And yet here’s something I’m realizing about myself: when it comes to paying attention, I use my eyes far more than I use my ears.  As a result, I tend to miss a lot.

This hit me two  weeks ago when I was out on a Sunday morning walk around the neighborhood.  I love taking solo walks at this time of the day; not a lot of people are out yet and the light is gentle and lovely.  As I walk around our little postwar neighborhood, I look at the new leaves on the trees, the yellow daffodils, the lavender wisteria, the rosebushes that are unfolding in sunset colors.  It’s a feast for my gardening-loving eyes.   I get a lot of ideas on these walks.

But on that morning a few weeks ago, I suddenly realized that there was birdsong in the trees above me.  Unseen birds were conversing, saying whatever it is that birds say, and it was arresting and beautiful.  There were no traffic sounds or voices around me; all I heard were the trills and chirps and melodies filling the morning silence.

It was a happy sound, a sound that made me think instinctively of springtime and Easter.  I started to think about how birdsong is a sign of life, of an entire world and community operating within our own.  It’s a community that we (or at least I) take for granted and rarely acknowledge in my thoughts.  And yet how beautiful those sounds are, and how impoverished the world would be without them.

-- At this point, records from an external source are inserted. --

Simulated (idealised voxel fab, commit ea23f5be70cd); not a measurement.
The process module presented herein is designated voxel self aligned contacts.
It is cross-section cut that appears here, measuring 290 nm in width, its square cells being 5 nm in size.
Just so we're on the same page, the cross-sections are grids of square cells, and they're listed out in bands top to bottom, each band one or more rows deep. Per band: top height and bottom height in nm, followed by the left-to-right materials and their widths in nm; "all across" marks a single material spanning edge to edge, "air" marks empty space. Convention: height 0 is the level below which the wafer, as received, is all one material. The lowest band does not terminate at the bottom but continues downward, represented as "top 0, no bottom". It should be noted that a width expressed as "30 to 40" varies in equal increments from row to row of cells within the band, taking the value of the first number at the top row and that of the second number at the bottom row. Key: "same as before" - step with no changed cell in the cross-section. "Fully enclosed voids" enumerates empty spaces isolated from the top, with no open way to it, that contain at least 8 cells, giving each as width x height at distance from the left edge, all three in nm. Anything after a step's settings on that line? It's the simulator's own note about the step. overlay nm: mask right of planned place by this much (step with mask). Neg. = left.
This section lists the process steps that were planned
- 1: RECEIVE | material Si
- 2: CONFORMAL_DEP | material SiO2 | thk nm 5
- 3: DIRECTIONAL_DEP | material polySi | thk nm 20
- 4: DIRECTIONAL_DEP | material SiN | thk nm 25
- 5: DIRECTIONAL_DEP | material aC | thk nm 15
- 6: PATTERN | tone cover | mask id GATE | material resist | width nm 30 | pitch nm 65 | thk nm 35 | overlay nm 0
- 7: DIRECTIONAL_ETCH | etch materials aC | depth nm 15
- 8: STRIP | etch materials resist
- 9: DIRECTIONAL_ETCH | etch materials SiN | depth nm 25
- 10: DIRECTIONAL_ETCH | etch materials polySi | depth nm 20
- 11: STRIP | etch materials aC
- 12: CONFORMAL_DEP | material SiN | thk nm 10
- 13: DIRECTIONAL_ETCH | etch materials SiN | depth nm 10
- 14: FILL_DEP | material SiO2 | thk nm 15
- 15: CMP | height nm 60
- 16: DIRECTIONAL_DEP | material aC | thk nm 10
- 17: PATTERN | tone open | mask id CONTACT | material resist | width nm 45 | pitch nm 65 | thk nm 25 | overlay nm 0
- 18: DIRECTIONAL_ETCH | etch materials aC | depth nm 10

Then — English teacher nerd that I am — the John Keats poem “La Belle Dame Sans Merci” sprang to mind as I continued along the sidewalk.  I thought of how the haunted and betrayed knight keeps wandering through the countryside, even though the sedge (grass) has withered from the lake, “and no birds sing.”  Keats repeats that line twice, and it’s the final line of this poem.  It’s as if he recognizes that a world without birdsong is the only fit setting for the knight, who has been seduced and abandoned by the beautiful woman without mercy.  The silent, birdless countryside is a dead world for a dead soul.

But a world where many birds sing: that’s the world we live in.   There is life all around us, in the trees and on the telephone wires and nesting in the eaves.  We don’t always see this graceful and beautiful life, but it’s there, making springtime even more glorious than it already is.

And if we train our ears to be as alert as our eyes, we can’t miss it.